Re: [RFC RESEND 0/6] hugetlbfs largepage RAS project

William Roche <william.roche@xxxxxxxxxx> · Tue, 10 Sep 2024 18:24:11 +0200

On 9/10/24 13:36, David Hildenbrand wrote:

On 10.09.24 12:02, “William Roche wrote:
From: William Roche <william.roche@xxxxxxxxxx>

Hi,

Apologies for the noise; resending as I missed CC'ing the maintainers 
of the
changed files

Hello,

This is a Qemu RFC to introduce the possibility to deal with hardware
memory errors impacting hugetlbfs memory backed VMs. When using
hugetlbfs large pages, any large page location being impacted by an
HW memory error results in poisoning the entire page, suddenly making
a large chunk of the VM memory unusable.

The implemented proposal is simply a memory mapping change when an HW 
error
is reported to Qemu, to transform a hugetlbfs large page into a set of
standard sized pages. The failed large page is unmapped and a set of
standard sized pages are mapped in place.
This mechanism is triggered when a SIGBUS/MCE_MCEERR_Ax signal is 
received
by qemu and the reported location corresponds to a large page.

This gives the possibility to:
- Take advantage of newer hypervisor kernel providing a way to retrieve
still valid data on the impacted hugetlbfs poisoned large page.
If the backend file is MAP_SHARED, we can copy the valid data into the

Thank you David for this first reaction on this proposal.

How are you dealing with other consumers of the shared memory,
such as vhost-user processes,

In the current proposal, I don't deal with this aspect.
In fact, any other process sharing the changed memory will
continue to map the poisoned large page. So any access to
this page will generate a SIGBUS to this other process.

In this situation vhost-user processes should continue to receive
SIGBUS signals (and probably continue to die because of that).

So I do see a real problem if 2 qemu processes are sharing the
same hugetlbfs segment -- in this case, error recovery should not
occur on this piece of the memory. Maybe dealing with this situation
with "ivshmem" options is doable (marking the shared segment
"not eligible" to hugetlbfs recovery, just like not "share=on"
hugetlbfs entries are not eligible)
-- I need to think about this specific case.

Please let me know if there is a better way to deal with this
shared memory aspect and have a better system reaction.
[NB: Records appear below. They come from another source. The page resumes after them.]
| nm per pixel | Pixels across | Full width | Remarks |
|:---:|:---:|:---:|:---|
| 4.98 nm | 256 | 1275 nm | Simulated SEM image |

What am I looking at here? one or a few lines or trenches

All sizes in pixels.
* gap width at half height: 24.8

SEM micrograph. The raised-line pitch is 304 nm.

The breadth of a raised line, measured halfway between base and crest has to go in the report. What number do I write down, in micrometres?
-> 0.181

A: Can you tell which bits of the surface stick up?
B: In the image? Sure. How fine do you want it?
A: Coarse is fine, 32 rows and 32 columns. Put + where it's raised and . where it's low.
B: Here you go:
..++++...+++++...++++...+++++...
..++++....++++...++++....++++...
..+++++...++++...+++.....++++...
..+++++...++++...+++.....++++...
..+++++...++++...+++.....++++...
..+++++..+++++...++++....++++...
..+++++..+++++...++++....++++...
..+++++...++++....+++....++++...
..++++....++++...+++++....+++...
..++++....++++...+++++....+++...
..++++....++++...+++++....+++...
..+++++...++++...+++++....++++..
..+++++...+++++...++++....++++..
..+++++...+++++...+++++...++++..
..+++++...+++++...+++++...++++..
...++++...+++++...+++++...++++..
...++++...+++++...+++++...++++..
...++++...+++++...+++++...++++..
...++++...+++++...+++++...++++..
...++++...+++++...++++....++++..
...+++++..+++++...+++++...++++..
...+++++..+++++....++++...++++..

vm migration whereby RAM is migrated using file content,

Migration doesn't currently work with memory poisoning.
You can give a look at the already integrated following commit:

06152b89db64 migration: prevent migration when VM has poisoned memory

This proposal doesn't change anything on this side.

vfio that might have these pages pinned?

AFAIK even pinned memory can be impacted by memory error and poisoned
by the kernel. Now as I said in the cover letter, I'd like to know if
we should take extra care for IO memory, vfio configured memory buffers...

In general, you cannot simply replace pages by private copies
when somebody else might be relying on these pages to go to
actual guest RAM.

This is correct, but the current proposal is dealing with a specific
shared memory type: poisoned large pages. So any other process mapping
this type of page can't access it without generating a SIGBUS.

It sounds very hacky and incomplete at first.

As you can see, RAS features need to be completed.
And if this proposal is incomplete, what other changes should be
done to complete it ?

I do hope we can discuss this RFC to adapt what is incorrect, or
find a better way to address this situation.

Thanks in advance for your feedback,
William.